To love Jesus means to keep His commandments. [Such keeping] is not a matter of mere obedience but of loving imitation. [Try as one might, it is impossible to honestly obey anyone unless one also loves them; neither pride nor indifference can even feign the virtues of humility and dedication required to observe another’s commands. On the other hand,] if I love a person, I want to keep that person’s commandments, both out of loyalty and out of respect for that person’s qualities: [for as one who loves will easily discern,] the commandments [given] will reveal and mirror that person’s qualities. So, the Law given by Moses reveals God’s nature by what He commands. Just so, the actions of Jesus reveal His and the Father’s nature: He heals, He loves, He judges, He forgives, He commands. To obey the commands [given by our loving God] is a response in love, [not legalism. To keep them, like a gift, is the natural and necessary consequence of our personal relationship to Him]: we need to do just that.

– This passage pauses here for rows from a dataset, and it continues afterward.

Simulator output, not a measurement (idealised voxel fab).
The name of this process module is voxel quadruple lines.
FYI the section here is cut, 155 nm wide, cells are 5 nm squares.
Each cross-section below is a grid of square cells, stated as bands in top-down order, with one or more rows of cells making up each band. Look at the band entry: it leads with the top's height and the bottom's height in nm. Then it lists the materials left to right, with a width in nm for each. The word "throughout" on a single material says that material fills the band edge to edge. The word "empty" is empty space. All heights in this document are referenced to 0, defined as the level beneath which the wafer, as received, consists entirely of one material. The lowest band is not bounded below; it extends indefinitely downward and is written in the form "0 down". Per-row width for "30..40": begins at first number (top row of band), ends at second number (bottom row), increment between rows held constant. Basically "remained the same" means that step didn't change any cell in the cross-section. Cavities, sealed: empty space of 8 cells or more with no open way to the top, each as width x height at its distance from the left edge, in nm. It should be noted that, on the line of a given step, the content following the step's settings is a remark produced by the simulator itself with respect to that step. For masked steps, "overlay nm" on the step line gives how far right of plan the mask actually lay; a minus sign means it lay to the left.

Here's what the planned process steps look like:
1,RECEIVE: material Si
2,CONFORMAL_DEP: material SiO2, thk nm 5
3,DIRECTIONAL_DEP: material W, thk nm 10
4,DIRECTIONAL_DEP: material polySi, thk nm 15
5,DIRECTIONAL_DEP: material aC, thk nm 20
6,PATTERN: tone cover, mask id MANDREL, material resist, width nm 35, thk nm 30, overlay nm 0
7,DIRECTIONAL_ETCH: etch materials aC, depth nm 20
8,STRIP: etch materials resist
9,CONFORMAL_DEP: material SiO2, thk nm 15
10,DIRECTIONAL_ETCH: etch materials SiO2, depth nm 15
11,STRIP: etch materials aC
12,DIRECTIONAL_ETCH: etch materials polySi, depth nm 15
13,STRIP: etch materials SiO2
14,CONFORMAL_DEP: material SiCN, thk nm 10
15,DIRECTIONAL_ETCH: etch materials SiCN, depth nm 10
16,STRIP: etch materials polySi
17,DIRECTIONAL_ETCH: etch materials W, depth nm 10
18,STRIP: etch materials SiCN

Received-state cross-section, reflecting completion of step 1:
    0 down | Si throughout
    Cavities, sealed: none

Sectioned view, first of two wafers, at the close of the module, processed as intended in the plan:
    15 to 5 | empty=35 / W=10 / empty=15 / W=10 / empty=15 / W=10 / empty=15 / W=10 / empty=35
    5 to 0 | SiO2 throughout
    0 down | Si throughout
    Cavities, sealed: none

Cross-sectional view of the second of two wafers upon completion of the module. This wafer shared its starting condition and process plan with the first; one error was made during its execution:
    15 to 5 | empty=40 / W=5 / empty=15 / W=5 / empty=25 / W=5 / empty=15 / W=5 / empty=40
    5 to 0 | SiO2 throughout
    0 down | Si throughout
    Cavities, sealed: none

Dom Henry Wansbrough; Commentary on John 14:15

[John 13:31] is the start of John’s report of the great final teaching of Jesus at the Last Supper about the future of His Church and His disciples. [It is] a great discourse of Jesus about the obligations, duties and dangers which will come upon His disciples after His own death and resurrection, [a time we also live in. So, like the Apostles,] as we approach the Birth of the Church at Pentecost, we need to listen to how Jesus envisaged His community. [This discourse immediately] gives the essentials. At the head of the Christian community stands [Christ,] the glorified Son of Man, in Whom God is glorified. But this is no distant figurehead, for He will come to be present among His disciples. And how? In the love which His disciples show for one another. One is reminded of the legend about the aged Saint John, wheeled into the church at Ephesus. When asked for the message of Jesus, all he would say was, ‘My little children, love one another.’